The season of taue matsuri has begun. These are festivals marking the beginning of planting rice plants out in the paddy fields, and are an important part of many jinjas’ ritual years. Indeed, the cycle of rice agriculture shapes the annual matsuri of most jinja, with the kinensai asking for a good harvest in February, and the niinamësai giving thanks for it in November, with matsuri asking that the weather not damage the crops in between. Indeed, at most jinja the important matsuri are tied to the rice crop in one way or another.
This is a problem when under 5% of the population is directly involved in rice agriculture, or even particularly close to it. Specifically, the problem is that most people cannot see how these rituals are relevant to their lives. Even if they have all the supernatural power claimed, they are for the rice harvest. It would, indeed, be inconvenient for most Japanese people if the rice harvest failed. It would not, however, be as inconvenient as it would be if the electricity grid, for example, failed. Obviously, things were very different even a hundred years ago, and for the fifteen hundred years before that. For most of the history of Shinto, the rice harvest was a life-and-death matter to everyone connected with a jinja.
It is hard to avoid seeing this as part of the reason why people are less involved with their local jinja than they used to be. This is particularly true in urban areas with little farming, where most people live: there may be no rice agriculture at all taking place within the area protected by a particular jinja.
Once again, this is a problem that does not have a conservative solution. Barring extremely unexpected changes in Japanese society, no more than a small minority are going to be involved in rice agriculture for my lifetime, or, quite possibly, ever again. Indeed, the scale of changes needed to return most of the population of Japan to the land is so large that there is no guarantee that any part of Japanese culture would survive them. It is possible, and worthwhile, to encourage people to participate in rice agriculture, to understand a fundamental part of Japanese culture, but that is just playing at farming, and will not make jinja matsuri feel like part of everyday life.

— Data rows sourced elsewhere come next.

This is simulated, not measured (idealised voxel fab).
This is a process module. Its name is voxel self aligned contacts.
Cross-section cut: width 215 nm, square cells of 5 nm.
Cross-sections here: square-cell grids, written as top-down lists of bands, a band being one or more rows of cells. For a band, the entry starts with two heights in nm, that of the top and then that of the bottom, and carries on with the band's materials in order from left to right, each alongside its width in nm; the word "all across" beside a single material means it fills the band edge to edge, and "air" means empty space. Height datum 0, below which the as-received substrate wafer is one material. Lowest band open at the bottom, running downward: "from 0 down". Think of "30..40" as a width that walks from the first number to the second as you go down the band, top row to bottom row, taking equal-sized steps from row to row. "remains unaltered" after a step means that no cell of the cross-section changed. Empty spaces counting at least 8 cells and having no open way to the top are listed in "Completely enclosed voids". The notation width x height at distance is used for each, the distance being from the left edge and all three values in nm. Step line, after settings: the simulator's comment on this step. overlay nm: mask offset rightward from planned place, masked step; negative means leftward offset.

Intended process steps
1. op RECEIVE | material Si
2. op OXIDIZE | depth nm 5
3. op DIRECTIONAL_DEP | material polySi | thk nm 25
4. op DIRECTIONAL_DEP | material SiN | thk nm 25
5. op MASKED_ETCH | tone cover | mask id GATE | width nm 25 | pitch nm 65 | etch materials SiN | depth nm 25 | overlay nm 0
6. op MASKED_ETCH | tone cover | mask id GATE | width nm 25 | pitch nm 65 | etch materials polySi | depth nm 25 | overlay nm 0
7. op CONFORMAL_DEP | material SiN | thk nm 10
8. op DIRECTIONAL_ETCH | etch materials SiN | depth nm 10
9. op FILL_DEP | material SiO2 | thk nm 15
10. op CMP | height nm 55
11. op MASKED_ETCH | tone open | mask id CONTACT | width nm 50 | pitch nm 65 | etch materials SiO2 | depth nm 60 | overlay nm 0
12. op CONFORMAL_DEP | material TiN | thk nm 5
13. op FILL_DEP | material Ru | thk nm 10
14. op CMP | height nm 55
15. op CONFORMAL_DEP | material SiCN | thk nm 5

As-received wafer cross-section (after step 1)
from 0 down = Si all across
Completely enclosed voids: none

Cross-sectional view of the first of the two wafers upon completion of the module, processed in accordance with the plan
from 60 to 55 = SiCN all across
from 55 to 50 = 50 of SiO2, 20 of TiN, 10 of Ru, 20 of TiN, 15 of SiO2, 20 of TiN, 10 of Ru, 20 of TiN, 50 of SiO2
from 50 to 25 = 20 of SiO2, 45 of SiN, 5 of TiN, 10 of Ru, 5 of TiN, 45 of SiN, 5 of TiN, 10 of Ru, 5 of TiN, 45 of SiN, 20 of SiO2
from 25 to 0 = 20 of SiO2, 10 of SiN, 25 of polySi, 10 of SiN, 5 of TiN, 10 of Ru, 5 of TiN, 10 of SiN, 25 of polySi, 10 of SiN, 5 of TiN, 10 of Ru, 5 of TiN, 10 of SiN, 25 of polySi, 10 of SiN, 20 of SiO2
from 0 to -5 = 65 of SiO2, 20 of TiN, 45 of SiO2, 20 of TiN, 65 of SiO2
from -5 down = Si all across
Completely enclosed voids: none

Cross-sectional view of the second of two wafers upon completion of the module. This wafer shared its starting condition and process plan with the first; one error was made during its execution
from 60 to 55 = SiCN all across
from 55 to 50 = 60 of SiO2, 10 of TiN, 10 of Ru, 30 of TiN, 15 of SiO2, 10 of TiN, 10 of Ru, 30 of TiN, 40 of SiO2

The “powerspot boom”, in which people visit jinja to get benefits for their daily life, is one way in which jinja can be made relevant to people today, but it is entirely individual. Most Shinto priests see the rituals at jinja as being fundamentally for the local community, not for individuals, and they are very reluctant to change that. Of course, they are also very reluctant to change the traditional rituals, but as those matsuri are all about the rice harvest, they are no longer for the local community. They are for the small subset of the community that is still engaged in such agriculture.
Some priests are trying new and different approaches, and the best way forward is for one of those to work, and spread, probably in the face of strong opposition from many other Shinto priests. The traditional version of Shinto, however, is no longer available. The community no longer cares about the topic of the traditional matsuri.